The Story Collector
Christmas 2010. American artist Sarah isn’t coping well with unresolved grief and a failed marriage. On impulse, instead of flying home to her family in Boston, she catches a plane to Ireland and winds up staying in a remote cottage and stumbling across a hidden diary. But perhaps she is exactly where she is meant to be?
Christmas 1910. Irish farmer’s daughter Anna jumps at the chance to introduce enthusiastic American scholar Harold to local people, in his quest to translate and record local stories about The Good People – fairies that may be benign or malignant and might be the souls of the dead. But Anna too has a secret story to tell and her interactions with the sinister but attractive Anglo-Irish Hawley twins of Thornwood House threaten to end in tragedy.

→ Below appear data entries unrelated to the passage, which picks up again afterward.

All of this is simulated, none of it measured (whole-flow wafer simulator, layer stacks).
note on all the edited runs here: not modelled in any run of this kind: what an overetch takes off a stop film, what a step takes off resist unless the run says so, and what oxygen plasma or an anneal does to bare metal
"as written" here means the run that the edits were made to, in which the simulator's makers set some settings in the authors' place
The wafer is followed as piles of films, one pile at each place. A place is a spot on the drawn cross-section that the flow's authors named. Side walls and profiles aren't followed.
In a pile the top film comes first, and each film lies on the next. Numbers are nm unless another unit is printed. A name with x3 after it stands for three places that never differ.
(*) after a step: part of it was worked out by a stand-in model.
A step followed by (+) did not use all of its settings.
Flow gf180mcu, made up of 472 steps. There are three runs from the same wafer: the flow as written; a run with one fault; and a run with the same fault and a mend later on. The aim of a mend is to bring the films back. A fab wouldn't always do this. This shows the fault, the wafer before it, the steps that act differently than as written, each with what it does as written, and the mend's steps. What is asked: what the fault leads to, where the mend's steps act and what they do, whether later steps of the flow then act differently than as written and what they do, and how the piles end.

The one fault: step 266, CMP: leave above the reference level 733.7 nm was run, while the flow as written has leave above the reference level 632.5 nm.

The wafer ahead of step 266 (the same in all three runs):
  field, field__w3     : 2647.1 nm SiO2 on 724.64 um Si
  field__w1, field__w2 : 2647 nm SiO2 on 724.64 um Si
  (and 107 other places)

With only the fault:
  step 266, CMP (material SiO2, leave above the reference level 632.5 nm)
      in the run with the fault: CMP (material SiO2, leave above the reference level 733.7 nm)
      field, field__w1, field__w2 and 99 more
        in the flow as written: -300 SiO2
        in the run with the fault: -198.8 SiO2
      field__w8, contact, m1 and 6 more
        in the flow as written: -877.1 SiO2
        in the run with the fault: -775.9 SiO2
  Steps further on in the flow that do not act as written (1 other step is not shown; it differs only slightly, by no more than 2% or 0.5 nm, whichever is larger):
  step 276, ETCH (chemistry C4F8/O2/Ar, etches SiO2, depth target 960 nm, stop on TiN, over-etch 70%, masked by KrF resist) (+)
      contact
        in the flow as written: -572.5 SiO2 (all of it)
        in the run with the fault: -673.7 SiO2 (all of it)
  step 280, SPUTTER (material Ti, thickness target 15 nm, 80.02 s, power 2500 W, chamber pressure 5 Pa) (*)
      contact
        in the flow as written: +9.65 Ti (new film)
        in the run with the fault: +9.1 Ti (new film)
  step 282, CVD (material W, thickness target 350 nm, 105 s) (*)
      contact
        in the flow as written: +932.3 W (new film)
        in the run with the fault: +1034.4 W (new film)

This is an engaging story about unsettled grief – not only the two heroines, but also Oran, the single father Sarah befriends, and his mercurial teenage daughter Hazel are suffering different forms of bereavement. The characters, particularly in the modern section of the novel, are well-developed, and elements of Irish history are lightly sketched in. The choice of historical time setting seems apt too, before the First World War marked the beginning of a more modern age. The possibility that magic and the fairies are real is dangled tantalisingly before the reader, but not in a way that might make a sceptic roll their eyes.
If I have a criticism it is that sometimes Anna’s diary, with its measured prose and meticulous adherence to chronology, reads more like an account written several years after the events it describes and lacks the rawness of unprocessed emotion poured instantly onto the page. But all in all, this is a fitting tribute to Irish folklore that might otherwise be forgotten.